Lovely & Amazing Review
By Joe Lozito
Actresses beware. Catherine Keener is quietly cornering the market on self-assured, sharp-tongued feminism. In films like "Being John Malkovich", "Your Friends and Neighbors" and "Walking and Talking", Ms. Keener's characters attack with quick and sudden sarcasm, leaving her opponents mostly slack-jawed. In "Lovely & Amazing", Nicole Holofcener's follow-up to "Walking", Ms. Keener again shows her verbal acuity while also being given a sense of humility. It is Ms. Keener's finest role in a film which pulls no punches and offers unmatched opportunities for all the actresses involved.
Ms. Holofcener is proving herself to be a kind of female Woody Allen. Her films are mostly unconcerned with plot and happily follow well-drawn characters through easily recognizable situations with perceptive and realistic dialogue. The spirit of independent filmmaking is alive and well in Ms. Holofcener's work. I can't imagine most Hollywood actresses subjecting themselves to the type of honest embarrassment that these characters undertake.
Like Mr. Allen's "Interiors" or "Hannah and her Sisters", Ms. Holofcener's film follows the trials of a family with a recognizable degree of dysfunction. The matriarch, played by the always-wonderful Brenda Blethyn ("Secrets & Lies"), has her own issues as she undergoes a complicated liposuction procedure, leaving her young, adopted African-American daughter Annie (Raven Goodwin, who nearly steals the movie) in the hands of Ms. Keener's Michelle and her sister Elizabeth (Emily Mortimer). While Michelle already has a daughter on whom she dotes, regardless of her loveless marriage, Elizabeth the struggling actress can't hold onto a relationship and adopts stray dogs instead.
Ms. Holofcener's ear for dialogue is terrific, and her sense of pacing serves the film well. Still, the film doesn't have much driving it, nor does it offer much hope. It is a subtle character study. The men involved are presented in a nearly uniformly oafish light, with the possible exception of the 17-year-old (the wonderfully dry-beyond-his-years Jake Gyllenhaal) with whom Michelle forms a unique relationship.

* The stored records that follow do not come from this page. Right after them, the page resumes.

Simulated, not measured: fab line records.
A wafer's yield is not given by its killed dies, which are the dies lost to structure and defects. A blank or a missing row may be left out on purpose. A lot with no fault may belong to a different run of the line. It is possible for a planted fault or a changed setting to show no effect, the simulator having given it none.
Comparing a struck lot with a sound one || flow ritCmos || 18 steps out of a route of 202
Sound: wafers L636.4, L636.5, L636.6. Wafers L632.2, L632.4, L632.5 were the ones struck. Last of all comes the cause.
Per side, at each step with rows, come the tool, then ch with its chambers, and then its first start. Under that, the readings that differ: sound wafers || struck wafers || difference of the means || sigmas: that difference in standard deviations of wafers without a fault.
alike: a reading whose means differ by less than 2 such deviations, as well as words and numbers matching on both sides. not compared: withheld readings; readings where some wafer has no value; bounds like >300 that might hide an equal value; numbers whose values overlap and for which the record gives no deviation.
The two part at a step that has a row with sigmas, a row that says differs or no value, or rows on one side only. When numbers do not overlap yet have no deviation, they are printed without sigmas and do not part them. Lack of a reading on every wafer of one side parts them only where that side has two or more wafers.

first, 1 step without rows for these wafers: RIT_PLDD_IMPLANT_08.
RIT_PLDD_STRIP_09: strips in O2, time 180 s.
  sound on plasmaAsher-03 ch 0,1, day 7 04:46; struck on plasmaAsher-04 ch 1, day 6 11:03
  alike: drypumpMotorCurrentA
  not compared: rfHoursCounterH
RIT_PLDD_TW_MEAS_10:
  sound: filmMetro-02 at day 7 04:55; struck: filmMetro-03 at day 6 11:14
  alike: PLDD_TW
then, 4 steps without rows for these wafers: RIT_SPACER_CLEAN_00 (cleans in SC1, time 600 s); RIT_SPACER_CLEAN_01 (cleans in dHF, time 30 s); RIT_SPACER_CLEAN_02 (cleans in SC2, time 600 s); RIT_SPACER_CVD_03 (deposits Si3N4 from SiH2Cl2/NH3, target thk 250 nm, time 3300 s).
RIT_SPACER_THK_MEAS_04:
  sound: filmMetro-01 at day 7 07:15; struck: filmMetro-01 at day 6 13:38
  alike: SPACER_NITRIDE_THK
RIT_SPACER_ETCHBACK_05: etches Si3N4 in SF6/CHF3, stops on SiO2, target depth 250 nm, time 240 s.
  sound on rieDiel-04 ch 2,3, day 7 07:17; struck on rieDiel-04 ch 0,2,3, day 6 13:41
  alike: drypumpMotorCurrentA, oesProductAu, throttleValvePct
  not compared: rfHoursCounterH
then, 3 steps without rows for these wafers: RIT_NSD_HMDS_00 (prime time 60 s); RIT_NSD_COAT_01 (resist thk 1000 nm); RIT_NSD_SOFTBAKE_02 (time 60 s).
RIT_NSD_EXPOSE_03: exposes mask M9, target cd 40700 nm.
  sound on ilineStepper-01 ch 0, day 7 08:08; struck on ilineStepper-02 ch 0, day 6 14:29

Perhaps the bravest performance is by Ms. Mortimer ("Notting Hill", "Disney's The Kid") playing an actress so concerned with her appearance that she subjects herself to a blunt, brutal critique of her naked body. The scene is uncomfortable, honest, beautiful and unlike anything else you're likely to see this year. It is one of those moments in film when everything comes together and it is (yes, I have to say it) both lovely and amazing to watch.